Federated Is Better Off On Its Own
Speculation has been rife in recent weeks that Federated Department Stores Inc. (FD ) is in discussions to acquire weakened rival May Department Stores Co. (MAY ). Neither company, respectively No. 1 and No. 2 in the department store world, will confirm that they're talking. But should the deal go through, it would create a retailing colossus with nearly 1,000 stores across the nation and $30 billion in sales.
The question is: Would such a combination help Federated regain market share lost to specialty retailers? While buying May likely would boost Federated's earnings in the short run, it could derail the company's strategy of heading upmarket. What's more, Federated could wind up sinking money into May that it could better use itself. "The end result," predicts Daniel Hess, CEO of researcher Merchant Forecast LLC, "will be further market share erosion for the combined Federated and May."

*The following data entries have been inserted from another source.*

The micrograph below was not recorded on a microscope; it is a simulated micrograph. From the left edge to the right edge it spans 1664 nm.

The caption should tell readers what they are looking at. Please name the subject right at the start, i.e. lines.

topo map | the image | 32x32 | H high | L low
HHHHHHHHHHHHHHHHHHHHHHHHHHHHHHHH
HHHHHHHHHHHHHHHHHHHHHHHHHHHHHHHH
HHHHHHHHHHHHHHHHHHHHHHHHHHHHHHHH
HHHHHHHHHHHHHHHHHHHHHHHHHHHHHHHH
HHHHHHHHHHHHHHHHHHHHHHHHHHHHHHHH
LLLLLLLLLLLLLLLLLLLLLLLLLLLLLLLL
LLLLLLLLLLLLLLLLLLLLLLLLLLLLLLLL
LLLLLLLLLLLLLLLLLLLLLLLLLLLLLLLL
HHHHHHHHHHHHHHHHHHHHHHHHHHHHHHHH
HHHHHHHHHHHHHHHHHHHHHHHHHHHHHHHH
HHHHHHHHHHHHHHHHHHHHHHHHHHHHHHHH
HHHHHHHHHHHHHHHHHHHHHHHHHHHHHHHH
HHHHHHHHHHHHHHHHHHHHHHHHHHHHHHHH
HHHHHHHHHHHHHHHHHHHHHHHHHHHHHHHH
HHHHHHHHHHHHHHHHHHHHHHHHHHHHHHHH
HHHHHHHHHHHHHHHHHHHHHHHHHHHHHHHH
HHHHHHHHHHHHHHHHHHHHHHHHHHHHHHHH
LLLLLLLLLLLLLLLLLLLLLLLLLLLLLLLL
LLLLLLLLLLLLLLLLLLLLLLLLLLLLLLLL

It's not as though buying May makes no sense at all. The department-store sector has been losing share for a decade. In theory, by acquiring May, Federated would gain heft, giving it more clout with suppliers, advertisers, and landlords.
But a May acquisition could potentially undo the gains Federated has made over the past few years. Since taking the helm in 2003, CEO Terry Lundgren has moved Federated aggressively upmarket. By offering more unique and higher-priced merchandise at its Macy's and Bloomingdale's Inc. divisions, Federated managed to boost same-store sales 3.3% over the last 12 months. That's a whole lot better than the story at May, where same-store sales fell 1.6% in the same period. But it's nowhere close to recouping Federated's same-store sales decline over the previous three years.
Analysts believe Federated would take May upmarket, too -- likely converting its Kaufmann's, Filene's, Lord & Taylor, Marshall Field's, and Robinsons-May stores into Macy's. That's easier said than done. May has long catered to the mid-market. More than half of its stores are in the middle of the country, where not enough people can afford Macy's $100 to $200 designer denim to make an upmarket strategy fly. By contrast, most of Federated's stores are on the generally more affluent East and West Coasts.
Making matters worse, most of May's and Federated's overlapping stores are on the coasts. As a result, UBS Securities (UBS ) estimates that Federated could be forced to jettison nearly 100 of May's most productive stores. That would further crimp Federated's ability to take May upmarket. In addition, it could leave a potential opening for upscale retailer Nordstrom Inc. (JWN ) to move into those malls, giving Federated's best Macy's and Bloomingdale's stores stiffer competition.
Finally, while Federated could get the usual savings by cutting duplicate operations, it would be tough to wring out further efficiencies. That's because May already runs leaner than Federated, with sales and administrative expenses that run 29% of sales, vs. 31%. If anything, analysts believe May has cut expenses too much -- particularly by slashing staff. As a result, says UBS analyst Linda Kristiansen, "Federated would likely have to invest more into May at the store level."
For all of these reasons, Federated might be better off flying solo -- continuing to steal business from May while honing an upscale strategy to fend off specialty stores. Sometimes walking away from a deal is the smartest move.